Adding and Setting Up a New Node¶

All cluster nodes are k3s server nodes (etcd members). There are no agent-only nodes currently.

Prerequisites¶

Node is on the same L2 network as existing nodes
SSH access as root
Node IP is known and reachable from the existing nodes

Step 1 — Join the Cluster¶

Run on the new node, substituting the first node's IP and the token from /var/lib/rancher/k3s/server/token:

curl -sfL https://get.k3s.io | sh -s - server \
  --server https://<first-node-ip>:6443 \
  --token "<token>" \
  --flannel-backend=none \
  --disable-network-policy \
  --disable=servicelb \
  --disable-kube-proxy \
  --node-ip=<this-node-ip>

From any existing node, verify the new node appears:

kubectl get nodes -o wide

It will show NotReady briefly — Calico needs a moment to apply to the new node.

Step 2 — Verify Calico and WireGuard¶

Wait for the Calico node pod to be Running:

kubectl get pods -n calico-system -l app.kubernetes.io/name=calico-node -o wide

Then confirm the node has received a WireGuard key:

kubectl get nodes -o jsonpath='{range .items[*]}{.metadata.name}{"\t"}{.metadata.annotations.projectcalico\.org/WireguardPublicKey}{"\n"}{end}'

Every node in the list must show a key. A blank entry means WireGuard has not activated on that node yet — wait and recheck.

Step 3 — Add TLS SAN (optional but recommended)¶

The API server certificates are generated at bootstrap with --tls-san flags for each node IP. Adding a new node IP avoids TLS errors if the API is ever contacted via that node directly.

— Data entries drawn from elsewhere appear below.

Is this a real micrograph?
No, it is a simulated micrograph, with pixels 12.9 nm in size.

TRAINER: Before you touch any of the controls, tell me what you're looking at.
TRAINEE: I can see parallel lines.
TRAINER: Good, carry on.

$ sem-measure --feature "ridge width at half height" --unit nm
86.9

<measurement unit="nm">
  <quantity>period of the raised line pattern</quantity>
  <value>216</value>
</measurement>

On every existing server node, add the new IP to /etc/rancher/k3s/config.yaml:

tls-san:
  - <node1-ip>
  - <node2-ip>
  - <node3-ip>
  - <node4-ip>
  - <new-node-ip>

Then restart k3s on each node one at a time (allow it to become Ready before moving to the next):

systemctl restart k3s
kubectl get nodes

Step 4 — Verify Node is Healthy¶

# Node is Ready
kubectl get node <new-node-name>

# No stuck pods scheduled to this node
kubectl get pods -A --field-selector spec.nodeName=<new-node-name> | grep -Ev 'Running|Completed'

# Calico BGP peer established
kubectl exec -n calico-system ds/calico-node -- calico-node -show-status

Maintenance: Draining and Uncordoning¶

Before rebooting or performing maintenance on a node:

# Evict all pods, mark unschedulable
kubectl drain <node-name> --ignore-daemonsets --delete-emptydir-data

# After maintenance is done, re-enable scheduling
kubectl uncordon <node-name>

Warning

DaemonSet pods (Calico, Traefik) are not evicted by drain — they will restart on their own after the node comes back. Pass --ignore-daemonsets to avoid the drain failing.

Removing a Node¶

# On the node being removed
k3s-uninstall.sh

# From any other node
kubectl delete node <node-name>

etcd will automatically handle the member removal. With 4 nodes the cluster can tolerate losing 1 node and remain available; losing 2 makes the cluster read-only.